On a day when fans packed Rio Tinto Stadium to send off the US women's Olympic team with a show of support and sentimentality, head coach Pia Sundhage provided a reminder that the business of international soccer has little room for sentiment.

The final warm-up match before the Olympics revealed what we already knew for some time. Sundhage has made the transition from long-time national team standouts Carli Loyd and Heather O'Reilly to younger and quicker midfield options Lauren Cheney and Tobin Heath.

Cheney and Heath were in the starting lineup once again while Lloyd and O'Reilly, two stars of the US's past two Olympic title-winning teams, were left on the bench. There was no confusion about the message Saturday's lineup sent: Sundhage selected her first-choice squad to face Canada.

That starting squad didn't exactly light it up offensively on Saturday, with the brutal heat and Canada's tough defending forcing the USA to squeeze out a 2-1 victory courtesy of an 85th minute Amy Rodriguez goal.

Sundhage's preferred starting lineup played 45 minutes and failed to find the net, though Megan Rapinoe's cross did force Canada's Carmelina Moscato into a volleyed own goal. The Americans controlled the action, increased their work rate and the defensive work of their midfield left Canada struggling for any sort of possession. That control didn't translate into chances for the US, and an attack that had scored 11 goals in three games over the past month suddenly struggled to put together dangerous chances.

One of the few clear bright spots for the Americans on Saturday was Rapinoe, who was dangerous in the attack and relentless on the defensive side. Her crosses helped produce both US goals, and her work helped wear out a Canada defense that had few answers for her speed and skill. Despite being part of a US midfield that's in transition, Rapinoe looked every bit like a player ready to take on a more important role in Sundhage's new-look lineup.

Neither Cheney or Heath put much of a stamp on the game, though Cheney once again showed the flashes of skill that make her an exciting central midfield option than Lloyd at the moment. Lloyd and O'Reilly came in the second half, and each had some good moments. It was Lloyd's sharp pass that sprung Rapinoe on the sequence that led to the winning goal. O'Reilly showed off her trademark speed as well, though she didn't quite do enough to make Sundhage's decision to bench her look like a mistake just yet.

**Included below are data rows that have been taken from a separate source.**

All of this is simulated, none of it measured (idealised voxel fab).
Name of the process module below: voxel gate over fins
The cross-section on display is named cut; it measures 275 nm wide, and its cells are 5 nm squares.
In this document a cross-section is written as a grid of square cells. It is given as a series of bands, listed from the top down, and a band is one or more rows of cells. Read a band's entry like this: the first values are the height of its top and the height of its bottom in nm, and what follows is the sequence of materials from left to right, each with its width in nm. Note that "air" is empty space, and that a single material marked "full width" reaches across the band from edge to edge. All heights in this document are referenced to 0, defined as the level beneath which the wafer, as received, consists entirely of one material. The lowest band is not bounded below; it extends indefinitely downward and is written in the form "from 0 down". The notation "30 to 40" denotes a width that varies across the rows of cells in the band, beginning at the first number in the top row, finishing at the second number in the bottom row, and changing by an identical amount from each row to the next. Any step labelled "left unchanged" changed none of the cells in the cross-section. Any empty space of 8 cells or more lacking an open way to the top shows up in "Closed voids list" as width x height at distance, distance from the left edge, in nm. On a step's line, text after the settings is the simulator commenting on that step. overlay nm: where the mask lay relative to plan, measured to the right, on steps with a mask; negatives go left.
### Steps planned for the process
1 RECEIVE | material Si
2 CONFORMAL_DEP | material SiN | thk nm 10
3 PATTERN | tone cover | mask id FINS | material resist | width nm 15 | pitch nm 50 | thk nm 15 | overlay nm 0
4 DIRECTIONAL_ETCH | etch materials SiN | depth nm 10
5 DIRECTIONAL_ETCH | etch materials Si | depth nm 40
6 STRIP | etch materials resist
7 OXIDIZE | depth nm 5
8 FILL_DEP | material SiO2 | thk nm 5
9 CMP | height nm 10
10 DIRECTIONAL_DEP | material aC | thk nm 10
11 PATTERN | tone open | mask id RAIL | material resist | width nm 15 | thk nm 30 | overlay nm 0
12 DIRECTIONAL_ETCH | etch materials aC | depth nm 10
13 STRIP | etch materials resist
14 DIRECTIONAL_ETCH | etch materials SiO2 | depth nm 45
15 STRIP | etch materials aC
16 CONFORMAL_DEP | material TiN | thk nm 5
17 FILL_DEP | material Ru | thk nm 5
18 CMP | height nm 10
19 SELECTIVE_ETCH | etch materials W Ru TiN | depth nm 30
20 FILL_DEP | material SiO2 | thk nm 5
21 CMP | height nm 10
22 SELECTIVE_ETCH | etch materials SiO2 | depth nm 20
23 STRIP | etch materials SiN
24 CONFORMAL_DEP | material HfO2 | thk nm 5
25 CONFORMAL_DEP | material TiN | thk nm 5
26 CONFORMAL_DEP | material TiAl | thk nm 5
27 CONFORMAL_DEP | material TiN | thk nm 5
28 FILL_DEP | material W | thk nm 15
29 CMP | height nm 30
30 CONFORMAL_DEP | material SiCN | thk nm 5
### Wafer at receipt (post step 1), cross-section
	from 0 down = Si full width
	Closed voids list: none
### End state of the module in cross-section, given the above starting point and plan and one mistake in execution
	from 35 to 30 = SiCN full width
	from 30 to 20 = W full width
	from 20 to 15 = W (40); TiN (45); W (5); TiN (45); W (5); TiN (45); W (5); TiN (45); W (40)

The transition to Cheney and Heath will come as a surprise to some, though more because of the lengthy resumes of Lloyd and O'Reilly, and how important they have been in previous Olympic tournaments. Lloyd's gold-medal winning goal in the 2008 Olympic final is one of the most important goals in American soccer history, while O'Reilly's game-winning goal against Germany in the 2004 Olympic semifinals was a pivotal moment during the USA's march to the gold medal.

Those amazing moments shouldn't be forgotten, but Sundhage's job isn't to reward past accomplishments. She has to field the best lineup she can, and she has decided that Cheney and Heath make the team better and more dangerous than Lloyd and O'Reilly.

Sundhage has made it clear that she wants the American team to be more dangerous, more skilled, and to play a more technical style. A lineup that features a midfield including Cheney, Rapinoe and Heath gives the United States the kind of technical quality to match up with any team.

Ultimately, the USA's bread and butter are star forwards Alex Morgan and Abby Wambach, and feeding them a steady stream of service is vital to keeping the American attack rolling. The younger midfield Sundhage has settled with should be capable of providing that service, and give the Americans a good chance of opening the Olympics with a victory when they face a talented French national team.

Does this mean we have seen the last of Lloyd and O'Reilly as key contributors? You cannot go that far quite yet. In a tournament like the Olympics, with its small roster and tight schedule, opportunities should come for both of the New Jersey-born veterans, and it's a safe bet that being benched will only serve to motivate both of them to take full advantage when those chances arrive.

Saturday's team performance wasn't dominant, but it was effective and useful. Sundhage had another chance to see the experimental 3-4-3 formation she has tried late in recent matches, only this time with the team actually under pressure to find a goal. The unit responded with Rodriguez's late goal, which came off a Rapinoe cross that bounced around in the area before falling to Rodriguez for the finish.

The US women avoided potential disaster after Alex Morgan left the match with a knee injury. Early indications are that the star striker just twisted her knee, and her immediate removal from the match was just a precautionary measure.

With Morgan healthy, and Sundhage's preferred starting lineup now established, the team can now turn their attention to London, and preparing for the July 25 showdown against France. Sundhage has established a starting lineup she feels can win a gold medal, and it will now be up to new starters Cheney and Heath to reward their coach's confidence.

If the two young midfielders step up, Sundhage will look like a genius and the Americans will go a long way toward their dream of a third-straight Olympic gold. But if either Cheney or Heath falter, you can bet Sundhage won't hesitate to call on Lloyd and O'Reilly, who will surely be eager to prove they still have more magic Olympic moments to deliver.